Jan 05, 2016 - 09:25 AM
Although your mother-in-law is mobile, albeit slow, she is aging. And, each year after age 85 becomes more and more difficult. You may want to explore an adult day care in your area. If you were to do Fridays and Mondays, you could have a "longer" weekend to yourself.
There is nothing wrong with waving the white flag. Caregiving is a difficult, emotional activity.
You may want to convince your husband to consider a move into a local assisted living community. Some are more affordable than others, especially if she is mobile and continent. HAVE HIM work up a plan to divide "extra" fees among all family members on his side. Maybe $100 each a month would do it and it wouldn't be so financially draining.

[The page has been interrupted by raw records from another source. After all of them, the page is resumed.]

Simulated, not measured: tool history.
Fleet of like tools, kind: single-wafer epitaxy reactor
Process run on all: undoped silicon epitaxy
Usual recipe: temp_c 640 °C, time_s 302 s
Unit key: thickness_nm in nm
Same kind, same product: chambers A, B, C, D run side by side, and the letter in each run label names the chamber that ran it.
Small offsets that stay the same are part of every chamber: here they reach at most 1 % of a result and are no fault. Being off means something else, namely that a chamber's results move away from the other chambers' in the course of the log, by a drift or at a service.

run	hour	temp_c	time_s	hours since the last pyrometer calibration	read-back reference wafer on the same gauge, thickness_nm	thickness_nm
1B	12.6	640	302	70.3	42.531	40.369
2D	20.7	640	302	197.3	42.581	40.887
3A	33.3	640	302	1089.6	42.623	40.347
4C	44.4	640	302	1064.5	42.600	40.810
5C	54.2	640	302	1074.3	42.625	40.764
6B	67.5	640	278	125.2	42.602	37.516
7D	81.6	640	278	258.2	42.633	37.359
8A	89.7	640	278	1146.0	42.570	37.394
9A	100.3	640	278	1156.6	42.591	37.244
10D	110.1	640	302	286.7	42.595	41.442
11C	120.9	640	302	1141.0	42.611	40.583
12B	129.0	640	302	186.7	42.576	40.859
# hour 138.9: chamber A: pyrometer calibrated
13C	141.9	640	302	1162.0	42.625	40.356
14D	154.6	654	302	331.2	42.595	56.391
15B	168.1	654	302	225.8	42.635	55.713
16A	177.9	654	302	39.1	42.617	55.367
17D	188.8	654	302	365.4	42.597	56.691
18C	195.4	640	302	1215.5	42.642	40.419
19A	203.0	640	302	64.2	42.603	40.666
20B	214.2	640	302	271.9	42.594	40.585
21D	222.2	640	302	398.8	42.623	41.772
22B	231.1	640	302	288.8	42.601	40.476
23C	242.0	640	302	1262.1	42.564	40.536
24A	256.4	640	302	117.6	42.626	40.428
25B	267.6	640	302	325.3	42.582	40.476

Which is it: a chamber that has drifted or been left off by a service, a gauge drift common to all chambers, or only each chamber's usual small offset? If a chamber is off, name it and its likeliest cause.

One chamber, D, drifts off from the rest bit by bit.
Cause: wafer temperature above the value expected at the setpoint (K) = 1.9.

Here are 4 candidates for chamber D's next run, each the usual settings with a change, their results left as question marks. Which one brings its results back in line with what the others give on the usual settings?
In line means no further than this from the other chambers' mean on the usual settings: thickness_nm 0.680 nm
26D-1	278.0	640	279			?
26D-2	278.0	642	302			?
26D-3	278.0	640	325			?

Of course, it's your mother-in-law that feels she is a burden. She's part of the 'Silent Generation' who lived through the Depression, WW2, McCarthism, Korea and more. They were taught to "say something nice or don't say anything." They keep their feelings to themselves. But, this doesn't mean that you should sacrifice your life when others won't step up. At 62, it won't be long before you'll be in her place.
Jan 06, 2016 - 03:11 PM
First let me start off by saying, I totally understand, been there... however, what I've learned is that we teach people how to treat us. My brothers-in-law stayed far away when their mother and father became afflicted with dementia. We had a family pow-wow. Set up a conference line for all those out of state. You cannot move your mother-in-law around like a piece of heirloom furniture, but they certainly can come to you since she lives with you. In addition to that, create a bank account that everyone is expected to deposit into so that a caregiver can be hired. Let them know that as of X you are not the caregiver. It's tough love, certainly, but it has to occur. You can also look into having your MIL move into an appropriate senior living community, again with everyone paying for it. There are also communities out there that offer respite care (the respite is for YOU, however, your MIL will live there for a while, short term). There are also lending companies that allow of multiple people listed as guarantors. If you're afraid it may come down to an argument, ask your pastor or minister to sit in, or engage a senior living advisor for assistance. I hope this has helped.